Alarming video footage from India's financial capital shows a leopard creeping into an apartment block foyer and snatching a small dog, which it quickly drags away from the scene.
The incident happened in a northeastern suburb of Mumbai next to the Sanjay Gandhi National Park, which is thought to be home to at least 22 leopards that are drawn to urban areas looking for prey.
The leopard was captured on CCTV in the early hours of June 21.
"It is scary. A leopard getting into a building complex is not common. People are worried," said G.P. Lagad, vice-chairman of the local housing society.
The incident comes as Mumbai police have been receiving special training in how to tackle the leopards, which have killed at least seven people since last July and attacked dozens in the past decade, forest officials say.
Lagad's son Prakash, who also lives in the building, said the dog was the sixth, and the last one left, to be snatched from the grounds of the apartment complex over the years, despite various attempts to fend off the big cats.
"Nearly two years ago, we had put a bait of a goat and caught a leopard twice, which was then released into the park," he told AFP.

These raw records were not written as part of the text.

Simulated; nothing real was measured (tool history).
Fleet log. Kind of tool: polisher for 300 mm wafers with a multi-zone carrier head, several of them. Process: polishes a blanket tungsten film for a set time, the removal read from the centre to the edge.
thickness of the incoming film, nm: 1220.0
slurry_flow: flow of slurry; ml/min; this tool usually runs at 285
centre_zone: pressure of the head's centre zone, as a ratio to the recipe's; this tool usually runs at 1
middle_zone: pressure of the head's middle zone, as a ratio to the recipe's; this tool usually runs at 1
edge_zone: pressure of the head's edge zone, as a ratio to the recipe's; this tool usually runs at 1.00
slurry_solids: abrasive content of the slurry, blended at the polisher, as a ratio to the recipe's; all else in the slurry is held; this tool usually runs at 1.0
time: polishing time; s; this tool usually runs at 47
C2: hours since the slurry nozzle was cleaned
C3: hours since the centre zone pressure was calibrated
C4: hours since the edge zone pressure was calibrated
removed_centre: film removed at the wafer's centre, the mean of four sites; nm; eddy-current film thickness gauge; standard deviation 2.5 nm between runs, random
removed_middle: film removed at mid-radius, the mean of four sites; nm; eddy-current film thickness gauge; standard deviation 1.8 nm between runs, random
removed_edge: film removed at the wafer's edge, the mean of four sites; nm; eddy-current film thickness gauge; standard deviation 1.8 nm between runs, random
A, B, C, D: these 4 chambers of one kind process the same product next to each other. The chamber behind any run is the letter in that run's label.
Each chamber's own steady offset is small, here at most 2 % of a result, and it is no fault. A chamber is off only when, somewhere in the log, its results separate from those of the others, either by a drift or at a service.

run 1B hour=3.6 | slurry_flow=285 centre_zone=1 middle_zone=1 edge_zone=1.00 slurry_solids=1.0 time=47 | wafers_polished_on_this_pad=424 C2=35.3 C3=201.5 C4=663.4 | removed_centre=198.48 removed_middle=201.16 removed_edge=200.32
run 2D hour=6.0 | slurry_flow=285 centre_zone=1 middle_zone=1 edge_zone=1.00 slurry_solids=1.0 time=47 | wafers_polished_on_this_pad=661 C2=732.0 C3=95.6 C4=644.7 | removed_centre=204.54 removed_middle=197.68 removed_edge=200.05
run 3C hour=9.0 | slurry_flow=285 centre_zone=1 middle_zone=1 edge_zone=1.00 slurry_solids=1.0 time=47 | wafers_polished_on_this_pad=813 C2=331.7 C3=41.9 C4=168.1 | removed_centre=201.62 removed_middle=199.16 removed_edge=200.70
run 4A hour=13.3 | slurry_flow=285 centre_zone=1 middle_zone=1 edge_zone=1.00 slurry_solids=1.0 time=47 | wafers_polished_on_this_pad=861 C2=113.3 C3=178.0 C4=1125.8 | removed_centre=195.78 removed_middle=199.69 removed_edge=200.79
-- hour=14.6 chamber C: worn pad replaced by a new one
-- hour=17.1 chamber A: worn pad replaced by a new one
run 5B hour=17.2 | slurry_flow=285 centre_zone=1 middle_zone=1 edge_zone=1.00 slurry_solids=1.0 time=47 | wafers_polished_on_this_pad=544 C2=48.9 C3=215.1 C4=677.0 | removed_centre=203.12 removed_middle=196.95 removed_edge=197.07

"We have also written a letter to the local forest department and the civic authorities, seeking that we raise the height of the building walls to prevent such attacks."
To help track movements of the cats, the society has now put up "focus lights" facing the park, which is one of the world's largest urban forests at 103 square kilometres (40 square miles).
Forest officials have in recent times stepped up awareness campaigns to help people, pets and leopards to live harmoniously in the city.
But there are fears conflicts with wild animals will only increase as slums and other unauthorised settlements continue to encroach onto the forest, offering rich pickings for cats in search of small prey.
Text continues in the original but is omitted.